Whatever they discussed, it was likely geared towards getting her to leave with him.

Their conversation was cut short when Wilson was suddenly handcuffed from behind by a patrolman and arrested.

Wilson sat in another bar the day before, where he met 26-year-old Virgie Lee Griffin. She left with him and they checked into a nearby hotel as Mr. and Mrs. O.S. Wilson.

He would later tell police that they had a fight over money and he went out to buy whisky and purchased a butcher knife as well. When he got back to the hotel he strangled Griffin to death and then decided to dismember her for disposal. Wilson stayed up "all Tuesday night cutting the body and drinking whisky."

The next morning he didn't seem concerned about disposal anymore, as he said he pushed the corpse into a closet and went out to see the movie.

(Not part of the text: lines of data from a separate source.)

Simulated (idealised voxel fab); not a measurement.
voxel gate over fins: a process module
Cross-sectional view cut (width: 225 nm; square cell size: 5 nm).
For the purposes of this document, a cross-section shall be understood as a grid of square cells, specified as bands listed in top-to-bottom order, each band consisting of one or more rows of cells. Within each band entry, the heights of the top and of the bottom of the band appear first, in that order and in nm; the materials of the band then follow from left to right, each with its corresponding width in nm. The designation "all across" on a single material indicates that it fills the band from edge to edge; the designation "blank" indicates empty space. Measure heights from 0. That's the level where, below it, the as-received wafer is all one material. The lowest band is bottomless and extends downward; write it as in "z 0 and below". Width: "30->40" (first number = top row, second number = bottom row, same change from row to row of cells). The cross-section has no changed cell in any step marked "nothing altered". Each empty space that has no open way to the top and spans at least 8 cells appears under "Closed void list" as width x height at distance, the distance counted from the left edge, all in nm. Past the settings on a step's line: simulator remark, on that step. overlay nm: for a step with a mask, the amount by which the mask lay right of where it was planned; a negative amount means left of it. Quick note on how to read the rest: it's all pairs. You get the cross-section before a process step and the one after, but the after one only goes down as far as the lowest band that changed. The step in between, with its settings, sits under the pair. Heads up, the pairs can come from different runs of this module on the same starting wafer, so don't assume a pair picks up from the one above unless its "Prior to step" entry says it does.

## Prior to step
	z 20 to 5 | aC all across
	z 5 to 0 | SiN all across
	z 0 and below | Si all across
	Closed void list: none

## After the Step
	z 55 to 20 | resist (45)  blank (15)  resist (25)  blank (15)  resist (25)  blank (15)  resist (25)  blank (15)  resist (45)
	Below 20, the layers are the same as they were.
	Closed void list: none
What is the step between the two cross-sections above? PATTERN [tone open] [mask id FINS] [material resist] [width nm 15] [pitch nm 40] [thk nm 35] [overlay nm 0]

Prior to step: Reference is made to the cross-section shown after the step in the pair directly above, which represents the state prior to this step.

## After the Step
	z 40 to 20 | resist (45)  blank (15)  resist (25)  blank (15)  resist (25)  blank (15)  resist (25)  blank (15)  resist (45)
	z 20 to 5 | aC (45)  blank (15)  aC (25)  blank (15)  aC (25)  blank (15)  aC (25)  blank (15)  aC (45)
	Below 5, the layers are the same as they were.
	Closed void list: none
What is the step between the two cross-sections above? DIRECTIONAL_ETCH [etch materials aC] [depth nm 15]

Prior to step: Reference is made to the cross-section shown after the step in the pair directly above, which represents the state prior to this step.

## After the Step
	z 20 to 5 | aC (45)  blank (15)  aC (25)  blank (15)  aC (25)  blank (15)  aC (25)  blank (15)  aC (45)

He got a thrill out of sitting in the theater, nobody knowing what he had done. Afterwards he went to another bar and met Lillian Johnson, whose given age varies widely from 35 to 48. She had gone by various aliases and had a police record for check forgery

Johnson went with Wilson to another hotel where he again registered with his real name. He killed and cut her as well, then headed back out to yet another bar--the one where he was arrested.

Wilson's description had gone out over the police radio after a maid found the first victim. The second was discovered shortly thereafter.

Wilson denied involvement at first, but quickly confessed. He pleaded not guilty by reason of insanity but was deemed sane and eventually sentenced to death via the gas chamber at San Quentin.